Meet the Team: Megan Armstrong

Megan chats to us about her route into DE&I, how she's leading us to B Corp status, the best bit of advice that came from her dad, as well as her favourite podcasts & books...

Friday 1 September 2023
By Megan Armstrong

What do you do at Jelly?

I’m the Operations Manager for Jelly & Think Artfully largely for the UK office. I look after our systems, people & culture, outreach and sustainability efforts.

What was your route into working on Diversity & Inclusion?

I didn’t take a direct route in to DE&I, I’ve worked predominantly in facilitating, supporting roles with a passion for people which naturally led me here. I’ve always wanted to look out for people’s wellbeing as best I can and conversations here turned to how we can better ourselves as a company, for our company and we realised the necessity for this focus.

Part of your role this year has been guiding Jelly through the B Corp journey, how has the transition been & why it’s important to you and the wider industry?

It’s been an interesting one, WAY more work than I ever imagined but I’m so glad we’re doing it as it’s really opened up some important conversations. I think we realised early on how easy it could be just to introduce policies in the back end, but how that could really not even end up landing in the laps of your employees which presented a lot of questions for us around the authenticity of it all. Once we’d understood what exactly that meant for us and how these changes in policy and company culture were going to look practically, we went forward with the driving force being authenticity which has worked really well for us in shaping culture here at Jelly & Think Artfully. Thankfully (and I’m very proud to say so) we were already championing a lot of progressive, employee led practices in the company which allowed us really to just expand and solidify what we already had in place. For us, I think working towards becoming a B Corp has largely been about being held accountable both internally and externally, and looking to see where we can further progress in terms of our social responsibility.

What’s you favourite thing about working with our partners Clapton Girls Academy, WTC & ROK?

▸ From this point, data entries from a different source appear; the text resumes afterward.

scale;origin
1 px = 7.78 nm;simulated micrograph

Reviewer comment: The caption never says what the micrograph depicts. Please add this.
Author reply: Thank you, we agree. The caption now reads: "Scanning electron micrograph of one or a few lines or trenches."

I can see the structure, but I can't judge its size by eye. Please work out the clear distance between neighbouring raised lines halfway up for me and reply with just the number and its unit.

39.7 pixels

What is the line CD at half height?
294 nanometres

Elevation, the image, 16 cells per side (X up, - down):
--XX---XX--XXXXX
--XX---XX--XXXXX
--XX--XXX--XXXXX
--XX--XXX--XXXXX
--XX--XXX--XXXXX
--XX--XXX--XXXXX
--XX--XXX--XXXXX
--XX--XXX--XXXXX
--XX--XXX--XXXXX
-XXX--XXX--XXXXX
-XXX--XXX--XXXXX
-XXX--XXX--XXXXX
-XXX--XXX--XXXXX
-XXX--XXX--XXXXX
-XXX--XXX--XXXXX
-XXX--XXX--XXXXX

The students, they’re amazing and never fail to impress us with talent.

Also, it’s really lovely to see my colleagues take themselves out of their ‘9-5 duties’ and push themselves in a way that ultimately shows them how much they have to offer young people looking to break into the creative industry.

Best thing about being part of the Jelly Team?

I promise, nobody is getting paid to say this but.. the people. I work with the most talented, lovely group of people who don’t let their talent and ability get in the way of compassion and a want to better the industry we all love.

In our experience, every member of a team - even those without creative titles - has a creative ability of some kind. How does this show up for you? / how do you express yourself creatively?

I did a degree in Global Film & Media and originally started out in broadcast editing.. back when they still worked on tapes?!?! I’ve always loved film and that’s where my love still lies (LOTR till I die) but I realised so very quickly that I in fact, was not a creative. I have all of the interest but none of the imagination to conceptualise an idea so I found my role in facilitating the creative industry quite early on. My creativity these days comes out in my clothes I’d say, I do dabble in the odd ceramic making and I have a million plants.

If you could fix one thing about the industry, what would it be and why?

Access ! There’s a huge barrier for a lot of younger people in the UK to access the creative industry and more so than that, it’s not even really an option to consider for a lot of people which I’d love to see change. The change needed requires huge shifts in attitude and focus which isn’t an easy thing to do industry wide but it’s an essential one.

What advice would you give to people who don’t know how to get into the industry without any connections?

Get in touch, more and more companies are doing drop in sessions and opening up opportunities just to chat so I’d start there. As I said earlier though, access is still very much an issue so this is all and only if you have the means to do so.

If you don’t have the immediate means to do this yourself, speak to your school or college and ask them what initiatives or careers programmes they have in place. Use the resources around you as much as you can !

Your top 3 favourite Podcasts/Books? 

At the moment my podcasts are: Chattabix / Closet Confessions / The Infinite Monkey Cage

Favourite books: No Time for Goodbye (oldddd Linwood Barclay) / Natives (Akala) & I’m just starting Invisible Women by Caroline Criado Perez

Any artists and/ or exhibitions worth looking up at the moment?

I’m hoping to get to see Dear Earth at the Hayward Gallery which is a bit of me, exploring our emotional and spiritual connection to the environment.

What do you enjoy doing when you are not working?

I’m a big homebody outside of work, getting my money’s worth out of my rent?!

What’s the best advice you were ever given? Who was it from?

I hope he doesn’t read this or I’ll be forever reminded of it, but my Dad told me a long time ago to believe in myself and trust my instincts. A simple bit of advice, but some that has stood me in really good stead when coming face on with sensitive issues.

Also…what’s for you won’t pass you by, I think that was my Dad too!